You would think you would remember a conversation with Leonard Cohen, but I remember almost nothing of mine. I assume we talked about Montreal, because it was the summer after I graduated from high school in Victoria and before I moved to Montreal for university, and I can’t think what else the 60-year-old singer and an 18-year-old student would have had in common.
My summer job was running a hot dog stand, and he was in town for a concert promoting his latest album, The Future. The album had sparked one of the periodic revivals in public attention that marked Cohen’s career, and without that recent media coverage I might not have recognised the rather formal older man who approached me to ask if I knew where he could get a lemonade.
Before that summer, I’d known Cohen as a name attached to a much younger face on the covers of old books in the Oak Bay library’s modest Canadian poetry section, and on the back cover of Flowers for Hitler, his third volume of poetry published in 1964, which I had taken from my father’s bookshelf to read at the hot dog stand that day.
Cohen must have been surprised to find a copy of his book on a Victoria street corner because he invited me to join him for that lemonade. So I moved the cooked hot dogs to the warming shelf and walked across the street to the Contempo Cafe. I’m pretty certain we didn’t talk about his book, which he had written on the Greek island of Hydra in the long summer of 1963. Asking a writer about his writing seemed impertinent to me then, as it does still.
There is not much of Hydra in Cohen’s writing—surprisingly little, in fact–—but every biographer says that there is much of the island behind it. Greece, they say (and he said so too from time to time) provided the right mix of estrangement and encouragement that he needed to outgrow two limitations: the limitation of growing up Canadian and the limitation of the written word.
Although he wore many outfits in his career—Bohemian linen in Greece, denim and leather in New York, monks robes in California, trim dark suits on the road—he was never far spiritually from Montreal and he compensated for it by distancing himself physically. Cohen needed the physical isolation of Hydra to write as much as he needed the island’s rag-tag audience of artists to encourage him to compose and sing.

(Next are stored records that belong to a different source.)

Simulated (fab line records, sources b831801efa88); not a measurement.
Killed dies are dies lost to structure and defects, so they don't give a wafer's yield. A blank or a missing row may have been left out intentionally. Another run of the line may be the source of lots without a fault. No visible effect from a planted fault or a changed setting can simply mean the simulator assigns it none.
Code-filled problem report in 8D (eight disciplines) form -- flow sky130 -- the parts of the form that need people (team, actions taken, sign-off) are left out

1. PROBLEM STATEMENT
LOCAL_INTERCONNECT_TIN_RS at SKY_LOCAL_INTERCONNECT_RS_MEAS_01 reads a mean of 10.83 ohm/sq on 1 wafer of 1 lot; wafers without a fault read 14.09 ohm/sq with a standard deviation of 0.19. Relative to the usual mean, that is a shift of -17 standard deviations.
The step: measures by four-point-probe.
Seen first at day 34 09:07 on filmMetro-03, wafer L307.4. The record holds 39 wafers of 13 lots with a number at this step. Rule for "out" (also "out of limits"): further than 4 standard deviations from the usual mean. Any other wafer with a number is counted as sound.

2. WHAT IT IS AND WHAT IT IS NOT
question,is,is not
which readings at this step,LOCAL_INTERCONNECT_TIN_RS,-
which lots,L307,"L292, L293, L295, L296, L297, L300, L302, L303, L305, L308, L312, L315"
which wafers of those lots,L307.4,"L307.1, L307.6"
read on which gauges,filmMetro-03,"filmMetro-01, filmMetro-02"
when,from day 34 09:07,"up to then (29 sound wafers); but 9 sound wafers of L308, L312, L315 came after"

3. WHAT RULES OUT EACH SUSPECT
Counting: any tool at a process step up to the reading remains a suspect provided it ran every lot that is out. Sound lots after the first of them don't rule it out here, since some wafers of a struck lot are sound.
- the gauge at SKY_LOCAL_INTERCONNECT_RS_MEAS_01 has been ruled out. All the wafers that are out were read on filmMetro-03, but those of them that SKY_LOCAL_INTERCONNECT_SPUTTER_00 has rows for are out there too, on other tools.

I split this last September between the islands of Hydra and Corfu, and I wondered if Cohen would have been happier on Corfu away from the expatriate writers and painters who crowded Hydra’s small harbour croisette. More a commune than a community, Charmian Clift, the Australian doyenne of the group, described her fellow artists as “insurgents all who have rebelled against the station in which it pleased God to place them.”
A friend on Hydra, Demetri Leousi, told Cohen he was the first Jew to own property on the island. How different then it was both from his middle-class childhood in Montreal and from Corfu, with its old Jewish quarter, where 2,000 people were harried by the occupying German army and hounded onto boats bound for the death camps of Eastern Europe.
Would Cohen, I wonder, have written Flowers for Hitler differently in a place haunted by Hitler’s ghosts? Would he have written it at all, or would he have become a different writer amid Corfu’s crumbling Venetian splendour and semi-tropical floral abundance?
Unlike Corfu, which is lush and tree-tangled and saturated in history, barren Hydra looks and feels like a blank canvas. The arid emptiness of Hydra’s rock and scrub no doubt suited an artist who craved asceticism. Corfu is cosmopolitan and myth-layered and Cohen was already both of those things by nature; he might have drowned in Corfu’s real and imagined lushness.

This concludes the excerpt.